Among the Carthaginians, armies which had been defeated became more insolent. Sometimes they crucified their generals, and punished them for their own cowardice. Among the Romans, the consul decimated the troops that had fled, and led them back against the enemy.
The rule of the Carthaginians was very harsh [9]. So severely had they tormented the peoples of Spain that when the Romans arrived there they were regarded as liberators. And, if we bear in mind the immense sums it cost them to support a war in which they were defeated, we plainly see that injustice is a bad manager, and that it does not even accomplish its own ends.
The founding of Alexandria had considerably diminished the commerce of Carthage. In early times superstition practically banished foreigners from Egypt, and, when the Persians conquered it, they had thought only of weakening their new subjects. But under the Greek kings Egypt carried on almost all the commerce of the world, and that of Carthage began to decline.

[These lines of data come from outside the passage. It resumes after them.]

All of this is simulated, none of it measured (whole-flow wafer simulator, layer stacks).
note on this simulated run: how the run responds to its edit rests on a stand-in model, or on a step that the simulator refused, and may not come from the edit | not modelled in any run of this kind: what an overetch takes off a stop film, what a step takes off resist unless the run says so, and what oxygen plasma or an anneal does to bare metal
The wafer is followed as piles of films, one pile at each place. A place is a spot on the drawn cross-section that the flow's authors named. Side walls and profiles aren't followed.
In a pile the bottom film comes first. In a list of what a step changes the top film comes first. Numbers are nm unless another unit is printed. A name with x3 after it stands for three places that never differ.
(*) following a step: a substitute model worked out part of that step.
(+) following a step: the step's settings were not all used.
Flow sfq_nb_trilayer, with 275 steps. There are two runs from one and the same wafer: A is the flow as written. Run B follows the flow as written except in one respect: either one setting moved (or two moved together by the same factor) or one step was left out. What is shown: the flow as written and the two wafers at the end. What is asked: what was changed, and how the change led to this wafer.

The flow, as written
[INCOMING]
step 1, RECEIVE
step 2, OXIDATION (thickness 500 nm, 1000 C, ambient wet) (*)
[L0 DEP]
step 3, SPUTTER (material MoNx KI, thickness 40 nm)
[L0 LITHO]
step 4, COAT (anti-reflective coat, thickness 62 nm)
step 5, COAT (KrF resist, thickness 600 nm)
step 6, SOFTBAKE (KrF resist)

Commercial powers can continue in a state of mediocrity a long time, but their greatness is of short duration. They rise little by little, without anyone noticing, for they engage in no particular action that resounds and signals their power. But when things have come to the point where people cannot help but see what has happened, everyone seeks to deprive this nation of an advantage it has obtained, so to speak, only by surprise.
The Carthaginian cavalry was superior to the Roman for two reasons. First, the Numidian and Spanish horses were better than those of Italy; second, the Roman cavalry was poorly armed, for it was only during the wars the Romans fought in Greece that this feature was changed, as we learn from Polybius [10].
In the First Punic War, Regulus was beaten as soon as the Carthaginians chose to bring their cavalry into combat on the plains, and, in the Second, Hannibal owed his principal victories to his Numidians [11].
After Scipio conquered Spain and made an alliance with Masinissa, he took this superiority away from the Carthaginians. It was the Numidian cavalry that won the battle of Zama and finished the war.
The Carthaginians had more experience on the sea and could manoeuver better than the Romans, but I think this advantage was not so great then as it would be today.
Since the ancients did not have the compass, they could hardly navigate anywhere but near the coasts. Also, they used only boats with oars, which were small and flat. Practically every inlet was a harbor for them. The skill of pilots was very limited, and their manoeuvers amounted to very little. Thus Aristotle said [12] that it was useless to have a corps of sailors, and that laborers sufficed for the job.
The art was so imperfect that they could scarcely do with a thousand oars what today is done with a hundred [13].
Large vessels were disadvantageous, since the difficulty the crew had in moving them made them unable to execute the necessary turns. Anthony had a disastrous experience [14] with them at Actium; his ships could not move, while Augustus' lighter ones attacked them on all sides.
Because ancient vessels were rowed, the lighter ones easily shattered the oars of the larger ones, which then became nothing more than immobile objects, like our dismasted vessels today.
Since the invention of the compass, things have changed. Oars have been abandoned [15], the coasts have been left behind, great vessels have been built. The ship has become more complicated, and sailing practices have multiplied.
The invention of powder had an unsuspected effect. It made the strength of navies consist more than ever in nautical art. For to resist the cannon's violence and avoid being subjected to superior firing power, great ships were needed. But the level of the art had to correspond to the magnitude of the ship.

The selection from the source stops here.